The problem with the piece, unfortunately, is that Jeffrey Sachs has absolutely no idea what he is talking about. Sachs, a professor at Columbia University in New York, has written a number of critiques against development financial institutions – some valid, most vulnerable to criticisms themselves – and has generally made no secret of his opposition to just about everything done by the World Bank.
The core of Sachs’ argument is the following: the Supreme Court of Pakistan ruled against a foreign mining company, which then decided to ignore that court ruling and instead went to the World Bank’s International Center for the Settlement of Investment Disputes (ICSID) and managed to get a favourable ruling from that international arbitration panel. If that were the extent of what happened, Sachs would indeed by correct that the World Bank “mugged” Pakistan.
Unfortunately, it is abundantly clear from Sachs’ piece that his research relies almost exclusively on Google searches, a very cursory understanding of publicly available documents, and a very selective reading of the facts. A more complete picture would reveal that – far from being an aggressor – the Tethyan Copper Company (TCC) is the aggrieved party here, and the government of Pakistan was clearly in the wrong.
Sachs correctly notes that the story begins in 1993, when the Anglo-Australian mining company BHP Billiton, one of the largest mining companies in the world, secured an exploration licence in Reko Diq, Balochistan.
An investigation by Herald in September 2017 indicated that the initial exploration agreement was signed with what appears to have been undue haste, and not all provincial government departments were able to weigh in on the agreement. But while procedures may have been missed, the underlying economics of the transaction agreement do not appear to be unfair.

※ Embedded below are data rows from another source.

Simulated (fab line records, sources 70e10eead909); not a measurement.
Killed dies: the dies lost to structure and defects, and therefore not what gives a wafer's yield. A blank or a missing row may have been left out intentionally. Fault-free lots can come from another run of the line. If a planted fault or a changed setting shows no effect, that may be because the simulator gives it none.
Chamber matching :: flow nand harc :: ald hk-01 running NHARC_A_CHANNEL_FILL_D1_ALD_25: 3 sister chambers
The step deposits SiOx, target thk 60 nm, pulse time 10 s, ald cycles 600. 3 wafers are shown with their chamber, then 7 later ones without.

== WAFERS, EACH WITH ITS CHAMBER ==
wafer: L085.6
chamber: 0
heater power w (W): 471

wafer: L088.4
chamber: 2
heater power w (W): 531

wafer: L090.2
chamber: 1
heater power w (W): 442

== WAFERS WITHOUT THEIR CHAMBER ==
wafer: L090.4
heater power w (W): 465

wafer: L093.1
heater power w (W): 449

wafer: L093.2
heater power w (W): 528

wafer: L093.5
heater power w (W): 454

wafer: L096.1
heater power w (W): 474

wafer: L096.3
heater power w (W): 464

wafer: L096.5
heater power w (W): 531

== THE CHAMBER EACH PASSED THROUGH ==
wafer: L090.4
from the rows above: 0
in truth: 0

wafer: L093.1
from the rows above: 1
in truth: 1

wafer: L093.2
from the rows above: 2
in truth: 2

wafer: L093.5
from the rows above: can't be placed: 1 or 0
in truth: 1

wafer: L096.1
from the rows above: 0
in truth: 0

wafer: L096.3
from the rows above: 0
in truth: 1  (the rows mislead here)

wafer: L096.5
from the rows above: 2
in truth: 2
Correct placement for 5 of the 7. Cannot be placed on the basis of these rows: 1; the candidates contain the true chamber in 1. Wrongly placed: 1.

For instance, the main bone of contention was that the Balochistan government was obligated to pay for 25% of the costs of the exploration and eventual development of the mine. There is a very simple reason for this: the Balochistan government wanted a 25% stake in the equity of the project, over and above the royalties and taxes it would have received anyway from the project.
BHP argued – correctly, in my view – that if the Balochistan government wants a share in the profits of the project over and above other levies it would already be getting, it should pay for that share like any other investor.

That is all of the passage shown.